UGA Marine Extension and Georgia Sea Grant strive to be education and outreach leaders in coastal Georgia, providing information and resources to help simplify complicated issues.
Water Quality Program
Our goal is to raise awareness of local and global water quality issues and promote stewardship among children and the general public.
Contact: Katy Smith,
UGA Marine Extension and Georgia Sea Grant monitor water quality in Georgia’s rivers and estuaries in collaboration with Riverkeeper® organizations, the Georgia Department of Natural Resources, the National Park Service and universities in Georgia.
Education and outreach are important aspects of our water quality program as we develop programs for local schools and colleges and partner with organizations such as the Southeast Atlantic Marine Debris Initiative and the National Oceanic and Atmospheric Administration (NOAA).
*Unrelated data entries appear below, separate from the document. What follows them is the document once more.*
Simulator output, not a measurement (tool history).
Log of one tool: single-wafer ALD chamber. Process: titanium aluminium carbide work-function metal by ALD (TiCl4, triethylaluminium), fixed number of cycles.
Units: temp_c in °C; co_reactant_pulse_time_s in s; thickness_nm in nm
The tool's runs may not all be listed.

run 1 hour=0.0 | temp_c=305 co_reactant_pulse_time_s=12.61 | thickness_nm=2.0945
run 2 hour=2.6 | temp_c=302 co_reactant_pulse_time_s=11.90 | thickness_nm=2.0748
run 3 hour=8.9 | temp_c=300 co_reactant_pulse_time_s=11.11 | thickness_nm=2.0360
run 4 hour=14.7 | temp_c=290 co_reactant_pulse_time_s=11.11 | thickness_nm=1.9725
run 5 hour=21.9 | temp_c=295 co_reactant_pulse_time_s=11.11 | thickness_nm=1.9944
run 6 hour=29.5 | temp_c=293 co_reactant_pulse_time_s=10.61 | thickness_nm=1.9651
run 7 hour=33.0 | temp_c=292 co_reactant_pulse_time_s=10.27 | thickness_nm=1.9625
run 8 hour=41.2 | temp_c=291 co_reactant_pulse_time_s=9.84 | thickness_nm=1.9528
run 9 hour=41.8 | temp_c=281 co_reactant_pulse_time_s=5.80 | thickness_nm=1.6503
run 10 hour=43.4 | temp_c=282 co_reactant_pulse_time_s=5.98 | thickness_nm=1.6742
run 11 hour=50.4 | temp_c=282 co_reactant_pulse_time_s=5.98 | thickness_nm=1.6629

Focus areas, highlighted at regional festivals and other organized events, include:
- plastic debris in the oceans
- coastal area septic systems
- environmental contaminants from industrial pollution
UGA Marine Extension and Georgia Sea Grant Field School
During the UGA Marine Extension and Georgia Sea Grant Field School at the Brunswick Station, students travel aboard the R/V Georgia Bulldog to estuarine sampling sites in the waters surrounding the city.
There are two emphases available:
- Ecology students conduct water quality sampling and analyses and learn how to apply the information in both laboratory and vessel settings.
- Environmental science students are taught about seafood consumption advisories that occur as a safety response to environmental contaminants such as mercury.
Plastic Ocean Debris
UGA Marine Extension and Georgia Sea Grant strive to raise awareness about the impacts of disposable plastics in coastal communities and worldwide.
Plastics are designed to be highly durable, yet are increasingly used in manufacturing disposable items. Litter often finds its way into the ocean either directly from beaches or by way of storm drains. Many animals become entangled or mistakenly ingest plastic debris.
UGA Marine Extension and Georgia Sea Grant began an outreach effort in 2011 to address plastic debris in the ocean and present consumer options to reduce human impact on the marine environment. Participants examine real ocean water samples to explore how, as plastics break down, microscopic fragments displace plankton and impact the food chain. In addition, participants discuss innovative display items such as bags and notebooks made from repurposed debris and are encouraged to consider local and global aspects of the plastic debris issue and practice sustainable actions in their own lives.